Mexican Chicken Casserole Recipe photo by Taste of Home
Total Time
Prep: 15 min. Bake: 30 min.
This Mexican chicken casserole is just the ticket when you want a substantial but simple meal. Cooked chicken, canned soup, evaporated milk and aromatic vegetables create a dish—and an aroma—that will make your mouth water.

Updated: Jul. 12, 2024

Casseroles and bakes are some of the simplest dishes you can make, and this Mexican chicken casserole is a great way to get dinner on the table. Chicken and cheese mixed with rice, soup and milk form a hearty, rich casserole, with onions and peppers as the main seasonings. Each bite has just the right combination of chicken meat and luscious, melted cheese. This recipe comes together quickly and takes about 30 minutes to bake, and it’s a great choice for those nights you crave something creamy and truly tasty.
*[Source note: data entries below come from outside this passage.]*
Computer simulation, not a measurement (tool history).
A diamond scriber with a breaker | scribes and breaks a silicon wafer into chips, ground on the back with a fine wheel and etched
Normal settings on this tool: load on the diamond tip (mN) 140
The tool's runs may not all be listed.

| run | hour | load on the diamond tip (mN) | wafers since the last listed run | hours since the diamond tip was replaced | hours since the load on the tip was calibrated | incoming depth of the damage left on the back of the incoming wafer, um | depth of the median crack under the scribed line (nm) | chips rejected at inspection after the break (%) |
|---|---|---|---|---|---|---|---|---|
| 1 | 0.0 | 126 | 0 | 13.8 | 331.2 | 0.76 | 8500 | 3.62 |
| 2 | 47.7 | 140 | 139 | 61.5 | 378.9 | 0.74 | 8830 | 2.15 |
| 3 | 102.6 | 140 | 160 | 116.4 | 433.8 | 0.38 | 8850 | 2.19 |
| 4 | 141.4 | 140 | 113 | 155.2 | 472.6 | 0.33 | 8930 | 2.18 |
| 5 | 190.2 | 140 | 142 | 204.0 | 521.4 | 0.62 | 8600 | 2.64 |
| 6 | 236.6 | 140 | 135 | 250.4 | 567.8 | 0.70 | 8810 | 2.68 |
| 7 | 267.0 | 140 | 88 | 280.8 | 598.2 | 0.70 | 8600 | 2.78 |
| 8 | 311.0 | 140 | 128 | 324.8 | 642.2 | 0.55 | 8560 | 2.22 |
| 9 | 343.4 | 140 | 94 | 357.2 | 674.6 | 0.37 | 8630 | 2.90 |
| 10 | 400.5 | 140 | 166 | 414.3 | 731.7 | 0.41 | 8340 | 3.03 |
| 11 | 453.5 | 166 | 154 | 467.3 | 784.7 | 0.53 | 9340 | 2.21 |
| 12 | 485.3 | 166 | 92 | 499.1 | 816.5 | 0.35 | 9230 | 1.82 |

Mexican Chicken Casserole Ingredients

  • Onion: Starting off with some cooked onion gives this casserole a good, savory base flavor.
  • Green pepper: Using green peppers instead of red, yellow or orange adds a more interesting flavor to the casserole. The other colors tend to be a bit sweeter and more mild, while the taste of green peppers stands out among the cheese and cream. Plus, green bell peppers are usually less expensive than the others.
  • Jalapeno peppers: Jalapenos provide some spice; if you’re not keen on too much spice though, remove the seeds before adding the peppers to the pan. Remember to wear gloves when cutting them up, especially if you have sensitive skin.
  • Butter: What better way to soften up those aromatic vegetables than to saute them in butter? Use unsalted butter to better control the amount of sodium in the dish.
  • Condensed cream of chicken soup: Cream of chicken soup provides a creamy texture and is easier to use than making your own cream sauce. Add it to the recipe undiluted.
  • Evaporated milk: Milk in casseroles provides more moisture in general, but evaporated milk specifically is a lot richer because it’s so much more concentrated than regular milk. It also has less fat than cream, so you increase the richness of the casserole without making the dish too rich.
  • Long-grain rice: Rice very easily soaks up all that lovely soup and milk, creating a creamy, substantial foundation for the chicken and cheese.
  • Chicken: Adding cooked chicken shortens the preparation time.
  • Colby-Monterey Jack cheese: This mix of shredded cheeses melts very well when baked. The mix of orange Colby and white Monterey Jack also gives the chicken Mexican casserole a slightly more interesting appearance.
  • Green onions (optional): Add some sliced green onions as a garnish when serving.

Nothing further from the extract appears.